Mr Saines said the Gallery’s research arm, the Australian Centre for Asian and Pacific Art (ACAPA) had provided the framework for new initiatives that will further broaden community engagement – supported by the Australian Government through the Office for the Arts.

‘The ACAPA Pacifika Community Engagement Project, created with a dynamic team of ten local Pacific Islanders, and five community groups in south-east Queensland, has informed the way Pasifika projects in the exhibition are presented, broadened relationships and translated artwork labels into Pacific languages,’ he said.

The development of APT10 has also played host to the inaugural Creative New Zealand Pacific Curator Residency (Australia) with Auckland-based artist and curator Natasha Matila-Smith and includes learning initiatives driven by artist-in-residence Brian Fuata.

The expansive, free exhibition will incorporate a multi-strand APT10 Cinema program, seven interactive artist projects for children and families as part of APT10 Kids, a two-night Up Late program in 2022 and a full-colour publication.

Also accompanying APT10 is Asia Pacific Art Papers: Contemporary Contexts, Practices and Ideas, a three-part digital resource offering new insights into the changing conditions and practices of artists in the region – assisted by the Australian Government through the Australia Council for the Arts, its arts funding and advisory body. The first set of essays are online now at www.apap.qagoma.qld.gov.au

Among the many highlights of APT10 will be:

• Vipoo Srivilasa’s immersive, participatory installation Shrine of Life/ Benjapakee Shrine 2021, featuring five hand-crafted ceramic deities representing attributes important to the artist: identity, love equality, creativity, security and spirituality. Finished with gold lustre and floral embellishments, the work reflects Srivilasa’s holistic approach to life, and encourages audiences to appreciate the things that unite us.

• Hairloom 2021, a dramatic, newly commissioned ten metre-long loom of human hair by Rocky Cajigan, reflecting the artist’s personal history and exploration of the material, culture, indigeneity and museology of the Cordillera region of the Philippines

• A series of enormous sculptural vessels in fibreglass and synthetic resin by Kuwait City- and San Juan, Puerto Rico-based artist Alia Farid, offering a poignant message about the ever-increasing issue of water scarcity across West Asia.

• Senior Balinese artist I Made Djirna’s dense, cave-like environment created from found, natural materials, a work strongly informed by the artist’s Balinese culture, ritual and landscape.

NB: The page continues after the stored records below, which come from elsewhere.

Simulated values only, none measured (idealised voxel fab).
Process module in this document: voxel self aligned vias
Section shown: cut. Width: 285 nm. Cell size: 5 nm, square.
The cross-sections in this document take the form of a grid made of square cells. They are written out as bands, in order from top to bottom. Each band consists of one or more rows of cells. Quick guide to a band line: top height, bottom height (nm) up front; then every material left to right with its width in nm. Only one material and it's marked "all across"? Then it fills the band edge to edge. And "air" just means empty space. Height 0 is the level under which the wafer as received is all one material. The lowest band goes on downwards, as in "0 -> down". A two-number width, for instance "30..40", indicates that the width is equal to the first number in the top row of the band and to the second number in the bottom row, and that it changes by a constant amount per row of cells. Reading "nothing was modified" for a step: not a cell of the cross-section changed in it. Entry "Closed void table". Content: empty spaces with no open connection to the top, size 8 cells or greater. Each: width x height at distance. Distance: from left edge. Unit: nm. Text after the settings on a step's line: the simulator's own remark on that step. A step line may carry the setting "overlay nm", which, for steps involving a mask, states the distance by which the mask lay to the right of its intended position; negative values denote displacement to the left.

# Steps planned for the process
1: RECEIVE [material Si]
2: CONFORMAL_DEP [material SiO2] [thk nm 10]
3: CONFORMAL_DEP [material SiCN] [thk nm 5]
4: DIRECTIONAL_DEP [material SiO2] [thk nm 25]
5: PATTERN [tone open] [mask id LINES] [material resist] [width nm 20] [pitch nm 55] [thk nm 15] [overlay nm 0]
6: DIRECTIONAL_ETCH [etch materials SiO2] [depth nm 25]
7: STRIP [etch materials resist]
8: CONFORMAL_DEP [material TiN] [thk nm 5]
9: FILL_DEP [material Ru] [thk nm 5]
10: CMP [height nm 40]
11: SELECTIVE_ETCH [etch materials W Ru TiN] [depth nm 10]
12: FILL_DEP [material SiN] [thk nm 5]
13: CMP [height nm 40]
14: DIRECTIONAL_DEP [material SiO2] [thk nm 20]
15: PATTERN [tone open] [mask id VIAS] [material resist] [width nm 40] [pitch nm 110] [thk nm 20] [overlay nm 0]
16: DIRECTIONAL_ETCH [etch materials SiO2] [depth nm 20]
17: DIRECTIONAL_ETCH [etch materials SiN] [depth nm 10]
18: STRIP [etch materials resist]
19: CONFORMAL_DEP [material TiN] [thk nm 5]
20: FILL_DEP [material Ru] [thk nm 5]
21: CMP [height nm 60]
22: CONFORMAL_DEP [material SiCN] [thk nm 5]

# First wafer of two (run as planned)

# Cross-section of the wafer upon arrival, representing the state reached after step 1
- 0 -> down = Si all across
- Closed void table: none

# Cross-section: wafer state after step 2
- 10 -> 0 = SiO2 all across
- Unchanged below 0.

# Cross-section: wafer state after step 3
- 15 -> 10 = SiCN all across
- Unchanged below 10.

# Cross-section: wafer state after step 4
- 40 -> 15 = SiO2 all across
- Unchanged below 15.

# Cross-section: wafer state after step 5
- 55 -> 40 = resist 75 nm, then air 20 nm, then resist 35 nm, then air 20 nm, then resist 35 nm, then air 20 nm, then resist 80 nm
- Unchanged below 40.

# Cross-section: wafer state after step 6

• A new series of large-scale paintings by Indonesian-Australian artist Jumaadi, created on delicate cloth prepared by artisans in Indonesia and illustrating the unique storytelling of the artists that reflect on emotions ranging from love and human relationships to displacement and isolation.

• New work by Chong Kim Chiew, including a towering installation of maps painted directly onto tarpaulin, expressing a compulsive reorientation of the geographic and political topography of Malaysia and its Southeast Asian neighbours.